Insight Talk: Biden’s Three-Handed China Policy—to Cooperate, Compete, and Contain

‘Either America first’ or ‘America’s back’ is merely ‘might makes right’ masquerading as a moral high ground that few believe anymore, including many Americans.

Editor’s Note: The high-profile China-US high-level talks in Anchorage closed with modest results as expected. But still the tough and blunt exchanges between the two powers sent many signals. What does the meeting tell us? Where are China-US relations going? Will the Biden administration’s “selective multilateralism” work? How important China’s “14th Five-Year Plan” and “2035 Vision” are? In the Insight Talk, Josef Gregory Mahoney answered these questions. Josef Gregory Mahoney is professor of politics at East China Normal University in Shanghai. The video reflects the interviewee’s opinions, and not necessarily the views of China Focus.


China Focus: What is the significance of the China-US high-level meeting?

Josef Gregory Mahoney: The significance is that it’s the first face-to-face high-level meeting between Chinese and American diplomats since the start of the Biden Administration, and the first since relations took a difficult turn under Trump’s last year in office.

It represents an opportunity for both sides to express their frustrations and ambitions, hopefully clear the air, and have a clear understanding of where each side stands.

This meeting is closely watched by many in the world who want to see more cooperation or more competition between these two great powers depending on what their interests are. While we shouldn’t expect dramatic outcomes in the near term, perhaps the two sides can discuss ways to avoid escalating tensions further, cooperate on mutual interests, and create a realistic framework for managing differences going forward.

China Focus: What is Biden’s China policy? How will Sino-US relations develop?
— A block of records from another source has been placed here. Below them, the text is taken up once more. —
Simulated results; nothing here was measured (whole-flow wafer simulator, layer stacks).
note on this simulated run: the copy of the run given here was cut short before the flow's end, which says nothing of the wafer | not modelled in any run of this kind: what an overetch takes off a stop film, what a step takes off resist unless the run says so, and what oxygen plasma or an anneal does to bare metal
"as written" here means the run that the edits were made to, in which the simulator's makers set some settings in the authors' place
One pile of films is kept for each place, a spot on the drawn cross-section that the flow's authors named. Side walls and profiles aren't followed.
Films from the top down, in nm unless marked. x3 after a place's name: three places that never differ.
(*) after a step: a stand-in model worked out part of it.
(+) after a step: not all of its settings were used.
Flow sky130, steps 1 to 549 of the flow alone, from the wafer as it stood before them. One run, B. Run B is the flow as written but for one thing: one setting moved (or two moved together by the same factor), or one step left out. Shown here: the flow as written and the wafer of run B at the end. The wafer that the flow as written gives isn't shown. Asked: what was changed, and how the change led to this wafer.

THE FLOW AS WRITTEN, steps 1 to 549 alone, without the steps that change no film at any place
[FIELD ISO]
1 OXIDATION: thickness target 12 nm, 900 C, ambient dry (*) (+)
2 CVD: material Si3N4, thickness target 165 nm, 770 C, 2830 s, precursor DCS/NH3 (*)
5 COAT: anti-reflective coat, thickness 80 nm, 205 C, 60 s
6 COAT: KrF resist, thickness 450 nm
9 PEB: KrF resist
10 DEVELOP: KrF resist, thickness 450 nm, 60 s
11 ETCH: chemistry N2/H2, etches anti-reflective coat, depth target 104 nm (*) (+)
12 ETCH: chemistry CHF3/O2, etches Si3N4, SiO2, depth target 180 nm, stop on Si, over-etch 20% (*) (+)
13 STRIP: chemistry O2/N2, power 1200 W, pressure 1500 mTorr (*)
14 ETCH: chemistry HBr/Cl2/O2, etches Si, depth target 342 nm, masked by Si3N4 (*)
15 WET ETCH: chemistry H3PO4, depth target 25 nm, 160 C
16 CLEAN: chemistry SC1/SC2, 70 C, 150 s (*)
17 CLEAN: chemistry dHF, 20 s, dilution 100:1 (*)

Josef Gregory Mahoney: There are four ways we might describe Biden’s foreign policy and his approach with China. The first is the “three-handed Frankenstein:” Before Trump Chinese leaders called America’s approach “two-handed”—one hand extended in greeting, the other pulled back in a fist. Now we see three hands: one calls for cooperation, one that aims to compete, and a third that hopes to contain. This might seem logical and reasonable from the White House’s point of view, but it looks a lot like Biden is playing chicken with his domestic critics and risks a foreign policy that is imperiled by its own contradictions.

Second is “pragmatism,” the idea that realists will look to maximize their advantages as much as possible within an existing system, or at least, one that used to exist, without letting ideology beyond reasonable self-interest get in the way. But given the breakdowns and fragmentations of US power and its fractured relations in tandem with its desire to fragment and fracture its competition, and given the desires that many have to avoid escalating conflicts with China, this might not be a sincere pragmatism. Perhaps we need a new word: “fragmatism.”

Third is “beachball diplomacy:” inflate a bunch of issues, some valid and some not, into one big ball, and then play a game by trying to spike the ball over the opponent’s net. We can see this with the US inflating and exploiting China’s domestic issues as international issues, and we can see this with the US trying to reestablish itself as the broker of Japanese, Australian, and Canadian interests, among others.

Fourth is hegemony, pure and simple. Try to reestablish military and economic controls wherever possible, and play a big strategic game targeting Russia and China and others who resist. Hold everyone to standards higher than those you hold for yourself, punish them when they fall short, and pretend you’ve done the world a favor in the meantime. Demonize adversaries. Pursue regime change. This can be described as “America first” or “America’s back,” but either way it’s merely “might makes right” masquerading as a moral high ground that few believe anymore, including many Americans.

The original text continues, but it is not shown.